Why I Write

I read a Reader’s Digest article (from the September 2017 Genius Issue) describing the phenomenon of bestsellers growing “simpler” by the year. This is not a commentary on the article, but a few quick thoughts inspired by its subject matter.

I’m also currently reading Moby Dick.

I am not particularly enjoying the read –no offense to Herman Melville!

One of my favorite books of all time is Cormac McCarthy’s The Road. If you’ve read it, or any of his novels, you know it’s a grammatical anarchy. It’s also almost monosyllabic with short sentences (when he can be arsed to punctuate at all).

There’s nothing complicated about The Road. What is written is what is happening. There are no tangents, no paragraph after paragraph of description.

And yet, not many people would say The Road is a book for stupid people. It’s a Pulitzer Prize winning novel and was adapted into a film by the same name. Its content is heavy, and its impact on the reader is powerful.

When I read The Road, I felt like I was really there watching these characters. Their suffering and struggles are tangible. The action was right there before me.

As I read Moby Dick, I find myself wondering why the narrator is going off on spiel after spiel about Roman mythology –or, I think that’s what’s happening. It’s obviously targeted toward an audience more educated than I.

Yet, even to someone clever enough to easily comprehend it, is a book like Moby Dick more entertaining than The Road, or maybe just more mentally stimulating?

I suppose a reader’s preference comes from what they hope to gain from the act of reading.

I want to write the book I want to read. I want to entertain, provoke thought where I can, and make readers laugh at some fucked up shit. I do not want them to stop every couple paragraphs to research an obscure reference I’ve made or look up the definition of unnecessarily large words.

What do you want to accomplish with your writing?

What types of books do you prefer, and why?

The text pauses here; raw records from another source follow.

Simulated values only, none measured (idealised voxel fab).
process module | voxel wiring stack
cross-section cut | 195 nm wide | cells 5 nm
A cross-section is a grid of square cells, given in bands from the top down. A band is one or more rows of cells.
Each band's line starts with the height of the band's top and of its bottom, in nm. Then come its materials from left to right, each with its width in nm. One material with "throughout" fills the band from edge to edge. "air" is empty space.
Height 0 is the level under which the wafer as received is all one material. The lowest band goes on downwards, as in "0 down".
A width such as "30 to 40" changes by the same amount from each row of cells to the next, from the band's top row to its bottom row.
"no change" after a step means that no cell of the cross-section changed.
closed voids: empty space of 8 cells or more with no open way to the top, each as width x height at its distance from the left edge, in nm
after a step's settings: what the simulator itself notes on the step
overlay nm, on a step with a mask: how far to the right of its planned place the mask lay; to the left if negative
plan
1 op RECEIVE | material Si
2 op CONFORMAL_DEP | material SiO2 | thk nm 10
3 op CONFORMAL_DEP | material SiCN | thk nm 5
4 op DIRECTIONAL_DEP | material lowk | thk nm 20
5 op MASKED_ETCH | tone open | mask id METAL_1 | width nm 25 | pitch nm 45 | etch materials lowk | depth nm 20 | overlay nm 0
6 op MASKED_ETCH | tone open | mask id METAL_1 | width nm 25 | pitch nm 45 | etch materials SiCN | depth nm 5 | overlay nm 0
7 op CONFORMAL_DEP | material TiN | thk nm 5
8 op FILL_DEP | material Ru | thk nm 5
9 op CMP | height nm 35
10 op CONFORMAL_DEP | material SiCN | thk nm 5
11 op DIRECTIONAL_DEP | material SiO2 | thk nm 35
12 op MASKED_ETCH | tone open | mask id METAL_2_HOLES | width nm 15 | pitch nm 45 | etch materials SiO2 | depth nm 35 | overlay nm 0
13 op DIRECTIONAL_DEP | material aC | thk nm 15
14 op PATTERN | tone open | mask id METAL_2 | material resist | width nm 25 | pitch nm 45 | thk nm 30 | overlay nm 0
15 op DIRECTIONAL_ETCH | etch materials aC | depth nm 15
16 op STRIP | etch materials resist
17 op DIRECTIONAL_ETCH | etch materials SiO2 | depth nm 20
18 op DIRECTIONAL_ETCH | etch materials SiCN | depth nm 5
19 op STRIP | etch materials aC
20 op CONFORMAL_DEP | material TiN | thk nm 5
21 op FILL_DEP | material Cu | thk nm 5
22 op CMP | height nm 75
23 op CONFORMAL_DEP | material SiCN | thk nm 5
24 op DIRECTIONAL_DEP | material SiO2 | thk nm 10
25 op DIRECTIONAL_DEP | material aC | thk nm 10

2 thoughts on “Why I Write

  1. Melville is one of my favorite authors- I like Bartleby the Scrivener and Billy Bud they are much shorter stories of his. The reason I love Melville is that he is very inventive with his language and extremely funny. Things do go over my head and I’m not always up for that level of concentration. I also like classic mysteries like Agatha Christie, she is also very clever and a master of creating mood.
    But for me it’s important that a story not just exist to manipulate my emotions this way and that. What I consider to be the Downton Abbey School of shock and awe makes me feel emotionally toyed with. In contrast, Melville can give really good character depth in a way that most authors don’t bother with. I guess I’m saying that some authors rip emotions out of you and others offer insights into emotions. The former are takers and the latter are givers and I prefer the latter.

    Liked by 1 person

    1. I am certainly going to have to give the titles you named a try! I am just smart enough to grasp that there’s some intense wit going on in the novel, but apparently not so smart it doesn’t go whizzing right over my head. I like how you phrased that –that sometimes we don’t want to have to concentrate that hard to enjoy a book. I think that’s how these “simpler” novels have become so popular. People don’t have a ton of free time these days to ponder complicated novels! 🙂

      As a Downton Abbey fanatic, I do have to agree with you that too much emotion can be just as, if not more exhausting in books and shows. It’s imperative to strike a balance to keep readers interested without wearing them out. I sure hope, as a writer, I am a “giver.”

      Thank you for your insightful comment!